Looking to build on its first decade under the ownership of King Power International – a period of significant initial investment, leading to sustained profitability and unprecedented on-pitch success – the Club enters into the next phase of King Power’s vision with a renewed commitment to reinvesting growing revenues back into the Club.

Following significant investments into the development of its new training facility in Charnwood, the planning and design related to the proposed expansion of King Power Stadium and continued investment in the playing squad and key staff, the Club recorded a pre-tax loss of £20.2M for the year ending 31 May, 2019.

An increase in turnover to £178.4M (£158.9 in 2018) represents a continuation of a trend since the Club’s promotion to the Premier League in 2014, with turnover increasing on average by nearly 20% every season, omitting the extraordinary figures of 2017 under the previous UEFA Champions League distribution model.

The increase in turnover was mainly driven by commercial revenues growing to £29.9M (£14.2M in 2018), as the Club continues to develop its brand and international reach.

Continued investments in player registrations and the recruitment of key staff are designed to equip the Club’s football operation to be a consistent, long-term competitor for domestic honours, aspiring to return to European football.

The transformational investment into the Club’s new training ground has been financed by the Club entering into a six-year facility with King Power after the year-end, further demonstrating the commitment of the Club’s shareholders to its long-term development. Further capital investments have also been supported through the planned utilisation of other financing facilities available to the Club.

Sitting securely among the King Power Group of Companies, the Club’s future course continues to be safely navigated by the Srivaddhanaprabha family, whose successful and responsible ownership of Leicester City began its 10th season in August 2019.

Leicester City Chief Executive Susan Whelan said: “Ten years on from King Power’s takeover in 2010, Leicester City finds itself in a position of strength from which we can all move securely forward with confidence and ambition. During that time, the Club’s supporters have put their faith in King Power’s long-term investment strategy and we aim to continue rewarding that faith with progress, growth and success both on and off the pitch.

“We remain a Club of fierce ambition: striving to progress every season; giving ourselves every opportunity to compete more consistently at the elite level of the game; giving amazing experiences to our fans in the stadium and around the world; and making our community proud of its football club. It’s the reason every penny of revenue generated during those 10 years under King Power’s ownership has been reinvested into the Club.

“I’m excited to assure our supporters that, even with the considerable progress that has been made in the last 10 years, we’re very confident that the best is yet to come.”
 
There are some quite odd figures being reported here. It's our first loss since being promoted I believe.

On transfers, we spent £119m on 7 players (Benkovic, Soyuncu, Ward, Ghezzal, Maddison, Evans, Ricardo). Looking at how much they were reported as costing, we paid quite a lot more on some of these than expected.

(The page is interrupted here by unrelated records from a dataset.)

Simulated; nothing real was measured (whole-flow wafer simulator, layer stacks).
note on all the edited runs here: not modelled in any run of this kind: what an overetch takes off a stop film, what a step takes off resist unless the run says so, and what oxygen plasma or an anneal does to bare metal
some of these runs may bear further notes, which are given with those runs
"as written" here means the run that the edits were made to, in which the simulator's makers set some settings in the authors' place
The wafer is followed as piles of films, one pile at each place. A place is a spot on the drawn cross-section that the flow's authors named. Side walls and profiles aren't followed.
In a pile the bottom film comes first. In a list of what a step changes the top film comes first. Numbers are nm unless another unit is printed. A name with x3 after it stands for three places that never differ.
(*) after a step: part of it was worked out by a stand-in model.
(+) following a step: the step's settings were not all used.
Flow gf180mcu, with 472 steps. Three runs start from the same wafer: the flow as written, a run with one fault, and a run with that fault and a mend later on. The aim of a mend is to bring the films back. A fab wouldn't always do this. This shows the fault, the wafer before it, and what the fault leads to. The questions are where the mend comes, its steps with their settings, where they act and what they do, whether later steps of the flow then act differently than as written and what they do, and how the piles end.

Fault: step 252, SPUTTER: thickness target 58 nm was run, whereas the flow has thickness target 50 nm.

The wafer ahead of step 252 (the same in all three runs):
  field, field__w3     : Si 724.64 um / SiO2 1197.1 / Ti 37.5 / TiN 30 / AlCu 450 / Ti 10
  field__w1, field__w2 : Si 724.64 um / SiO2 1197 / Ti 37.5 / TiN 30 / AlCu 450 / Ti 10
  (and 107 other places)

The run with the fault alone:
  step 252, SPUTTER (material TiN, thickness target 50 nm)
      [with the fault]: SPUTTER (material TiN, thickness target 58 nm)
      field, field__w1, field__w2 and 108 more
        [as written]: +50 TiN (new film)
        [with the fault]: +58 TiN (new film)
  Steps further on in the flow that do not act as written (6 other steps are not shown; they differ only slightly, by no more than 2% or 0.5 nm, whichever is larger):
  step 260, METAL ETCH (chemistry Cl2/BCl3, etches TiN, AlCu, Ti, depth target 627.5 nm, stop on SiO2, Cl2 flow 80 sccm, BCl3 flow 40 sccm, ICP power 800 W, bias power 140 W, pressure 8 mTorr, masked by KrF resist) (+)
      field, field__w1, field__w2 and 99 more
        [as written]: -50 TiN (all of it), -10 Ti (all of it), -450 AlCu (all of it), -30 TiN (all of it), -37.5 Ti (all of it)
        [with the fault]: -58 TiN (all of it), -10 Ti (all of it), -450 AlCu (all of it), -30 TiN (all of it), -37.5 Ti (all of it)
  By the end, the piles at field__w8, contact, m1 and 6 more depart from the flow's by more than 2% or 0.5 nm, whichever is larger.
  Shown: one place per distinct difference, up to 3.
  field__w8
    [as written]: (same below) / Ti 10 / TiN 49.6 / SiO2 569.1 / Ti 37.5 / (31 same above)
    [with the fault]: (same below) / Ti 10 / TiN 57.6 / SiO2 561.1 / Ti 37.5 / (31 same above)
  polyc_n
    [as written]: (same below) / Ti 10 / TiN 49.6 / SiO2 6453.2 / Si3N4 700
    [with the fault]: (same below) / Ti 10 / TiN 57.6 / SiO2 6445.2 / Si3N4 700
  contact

The worst bit though is the money made on player sales - £58m. This includes the sale of Mahrez (so we obviously didn't get £60m for him) as well as Musa (we obviously didn't get the silly money reported for him either) and Benaloune (we obviously didn't get the money reported for him too). Iborra and Ulloa were also sold during this period!

So whereas we could have expected to break even on that year of transfers based on what was reported at the time, it looks like we are actually more than £60m down!

We've reported a big increase in sponsorship but I've no idea where this has come from - any ideas? Maybe we've learnt from the Man City school of doing sponsorship deals with ourselves.

It cost about £10m to sack Puel and bring in Rodgers.

Just £13m of the costs of the new training ground are included in these accounts so a huge amount will have to be incorporated into our 19/20 ones (we've spent an additional £41m since these accounts). We've also spent £2.6m on the stadium development planning.

Our player/staff wage bill increased by over £30m too.

The Maguire money is due in the next accounting period but we spent at least as much as we got for him on players in so there won't be any surplus to play with. We probably need the Champions League this season to pay the bills!
 
Could it be possible that the money from the sale of Mahrez at least, if not Musa too, is paid over a number of seasons?
 
We borrowed the money for the training ground. I’ve no doubt the repayment of the loan will be spread over a number of years. Nothing to be worried about.
 
Transfer fees received and paid are usually spread out over several years. Does the reported amount include the full fee, or just the amount during the financial year?

The amount received in that year. They could report future expected value of certain deals but imagine they don't.

Better tax purposes to get those payments over a number of years.
 
There are some quite odd figures being reported here. It's our first loss since being promoted I believe.

On transfers, we spent £119m on 7 players (Benkovic, Soyuncu, Ward, Ghezzal, Maddison, Evans, Ricardo). Looking at how much they were reported as costing, we paid quite a lot more on some of these than expected.

The worst bit though is the money made on player sales - £58m. This includes the sale of Mahrez (so we obviously didn't get £60m for him) as well as Musa (we obviously didn't get the silly money reported for him either) and Benaloune (we obviously didn't get the money reported for him too). Iborra and Ulloa were also sold during this period!

So whereas we could have expected to break even on that year of transfers based on what was reported at the time, it looks like we are actually more than £60m down!

We've reported a big increase in sponsorship but I've no idea where this has come from - any ideas? Maybe we've learnt from the Man City school of doing sponsorship deals with ourselves.

It cost about £10m to sack Puel and bring in Rodgers.

Just £13m of the costs of the new training ground are included in these accounts so a huge amount will have to be incorporated into our 19/20 ones (we've spent an additional £41m since these accounts). We've also spent £2.6m on the stadium development planning.

Our player/staff wage bill increased by over £30m too.

The Maguire money is due in the next accounting period but we spent at least as much as we got for him on players in so there won't be any surplus to play with. We probably need the Champions League this season to pay the bills!
Transfer fees received and paid are usually spread out over several years. Does the reported amount include the full fee, or just the amount during the financial year?
Exactly. Without knowing what is and isn’t included in the figures, on this front, it’s impossible to interpret them accurately.
 
Of course having loaded owners doesn’t equate to being able to spend as a club or even being a ‘rich’ club. But it sure as shit doesn’t hurt.
 
Pretty standard accounting. Fees recieved for players will be spread over a few years worth of figures as will the cost of the training ground or any 'loan' payments made towards this. The club is in a perfectly viable and stable financial state at present and any talk of having to sell off every player of worth to make ends meet is nonsense.
 
Forbes estimated the wealth of the family at £5.9bn in March. Now they are saying £3.9bn.